Quote:


what i will do is move to the first received point, then keeping this direction but getting slower constantly until the next position comes in. then ill turn slowly to this new position and increase speed to normal.




This wouldn't work. If you speed up and slow down your entities the player will notice it. I spent a few days myself trying to get this working purely via angles, but that does not work either since your simulation will diverge. That past example I showed you is what you should keep using. Though, keep it 2 updates behind. This will keep it very smooth and accuracte, however, it will always be behind. To counter this, try extrapolating the position based on angle, so it is always a certain distance ahead the interpolated position. While I havn't done the extrapolating with the code yet, I will in a couple days, and see if it works like I think...

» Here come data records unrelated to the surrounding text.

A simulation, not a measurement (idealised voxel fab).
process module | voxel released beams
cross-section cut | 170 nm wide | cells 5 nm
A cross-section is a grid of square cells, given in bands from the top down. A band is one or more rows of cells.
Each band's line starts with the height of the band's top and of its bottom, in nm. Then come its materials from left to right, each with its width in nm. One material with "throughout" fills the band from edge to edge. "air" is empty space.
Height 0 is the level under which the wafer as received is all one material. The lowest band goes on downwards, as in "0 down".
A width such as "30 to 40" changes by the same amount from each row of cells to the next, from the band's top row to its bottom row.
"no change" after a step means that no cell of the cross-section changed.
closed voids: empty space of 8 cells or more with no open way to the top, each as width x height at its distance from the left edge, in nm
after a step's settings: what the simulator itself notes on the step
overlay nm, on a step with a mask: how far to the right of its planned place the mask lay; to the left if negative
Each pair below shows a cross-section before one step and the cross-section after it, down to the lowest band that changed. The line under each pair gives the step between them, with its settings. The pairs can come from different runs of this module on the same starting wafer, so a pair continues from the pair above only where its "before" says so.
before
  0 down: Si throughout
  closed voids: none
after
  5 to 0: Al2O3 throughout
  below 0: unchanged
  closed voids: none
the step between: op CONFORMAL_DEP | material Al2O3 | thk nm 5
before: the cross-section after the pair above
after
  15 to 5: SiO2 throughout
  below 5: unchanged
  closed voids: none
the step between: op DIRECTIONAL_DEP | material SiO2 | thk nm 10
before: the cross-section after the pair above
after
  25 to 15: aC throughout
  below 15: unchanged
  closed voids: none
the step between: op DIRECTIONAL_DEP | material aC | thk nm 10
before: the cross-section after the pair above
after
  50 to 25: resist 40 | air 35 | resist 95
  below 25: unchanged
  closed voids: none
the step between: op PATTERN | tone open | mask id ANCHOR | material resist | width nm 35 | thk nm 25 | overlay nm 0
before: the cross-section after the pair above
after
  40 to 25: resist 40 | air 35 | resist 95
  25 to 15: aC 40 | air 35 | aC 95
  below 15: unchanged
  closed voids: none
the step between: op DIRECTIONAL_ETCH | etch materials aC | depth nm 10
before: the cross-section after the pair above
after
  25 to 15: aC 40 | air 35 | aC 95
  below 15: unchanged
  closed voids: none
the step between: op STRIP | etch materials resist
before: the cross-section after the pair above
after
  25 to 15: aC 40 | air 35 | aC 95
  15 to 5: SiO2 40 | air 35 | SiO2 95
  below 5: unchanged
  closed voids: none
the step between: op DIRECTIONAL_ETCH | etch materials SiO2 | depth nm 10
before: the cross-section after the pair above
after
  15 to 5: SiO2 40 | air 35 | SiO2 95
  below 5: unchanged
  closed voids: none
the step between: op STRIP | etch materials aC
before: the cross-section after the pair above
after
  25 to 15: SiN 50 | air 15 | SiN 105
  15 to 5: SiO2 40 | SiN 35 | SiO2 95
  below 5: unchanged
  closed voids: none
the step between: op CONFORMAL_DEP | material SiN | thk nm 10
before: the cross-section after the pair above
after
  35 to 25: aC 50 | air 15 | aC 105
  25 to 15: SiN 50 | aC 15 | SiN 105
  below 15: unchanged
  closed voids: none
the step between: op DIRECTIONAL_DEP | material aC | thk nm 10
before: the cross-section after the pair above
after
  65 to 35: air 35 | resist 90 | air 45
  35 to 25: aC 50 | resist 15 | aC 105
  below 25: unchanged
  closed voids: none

Your right about the waste of bandwidth, I havn't thought of this previously, but now that you've mentioned it I posted in your future thread. It would be a good feature to selectively send updates.

Quote:

maybe iam totally wrong here and the newer players dont even need the playernumber skill from the ones already in the game. in my case they do because if for example you want to attack another player you have to let the server know wich one you want to attack therefore every client needs to know every other players unique playernumber skill.




Yes, new players will need the unique id of the past players. I don't remember how locoweeds was doing it, but the way i'm doing it works quite well. Here's how:

New client connected function:


Code:
 
function server_called()
{
//if new player connected
if((event_type == event_join) && (people_connected < 8))
{
ifdef server;
// old_pconnected = people_connected;
people_connected += 1; //another person connected
sleep(2);
send_var(people_connected); //send number of people connected
endif; //ifdef server
}

//if player disconnected
if(event_type == event_leave)
{
ifdef server;
people_connected -= 1; // one less person connected to server
sleep(2);
send_var(people_connected); // send number of people connected
endif;
}
}

on_server = server_called; // server called



Now, on the top of the function for your entity which contains the unique id:

Code:
   if(people_connected == 1){mkart1 = me; my.kart_point = 1;}
if(people_connected == 2){mkart2 = me; my.kart_point = 2;}
if(people_connected == 3){mkart3 = me; my.kart_point = 3;}
if(people_connected == 4){mkart4 = me; my.kart_point = 4;}
if(people_connected == 5){mkart5 = me; my.kart_point = 5;}
if(people_connected == 6){mkart6 = me; my.kart_point = 6;}
if(people_connected == 7){mkart7 = me; my.kart_point = 7;}
if(people_connected == 8){mkart8 = me; my.kart_point = 8;}



In the while loop of your entities on the server.

Code:
   if(new_sends != people_connected){client_new += 1*time;}
if(new_sends != people_connected)&&(client_new > 160){client_new = 0; new_sends += 1; send_skill(my.kart_point, send_all); send_skill(my.tracekart, send_all);send_skill(my.wheelkart, send_all);}



To sum it up, when an entity first connects, the people_connected variable goes up by one. You then send this variable to all existing clients. Now, on the new client that just connected you set it's unique id by the existing value of people_connected. In other words, if people_connected is 2, then the new client entity will be id#2.

Now that you've set this skill, you must have some commands for it to send the skill when a new player joins, otherwise only existing players will contain this skill. So that's why you put that code in the while loop on the server, that detects when a new client joins, then it resends all the important skill information(pointers, id, ect.) to the newly joint entity.

Theres probably many ways to do this... but no matter what your doing, you have to make sure you have a little bit of code in each entity function that will automatically update all the new clients of important skills ect. when they join.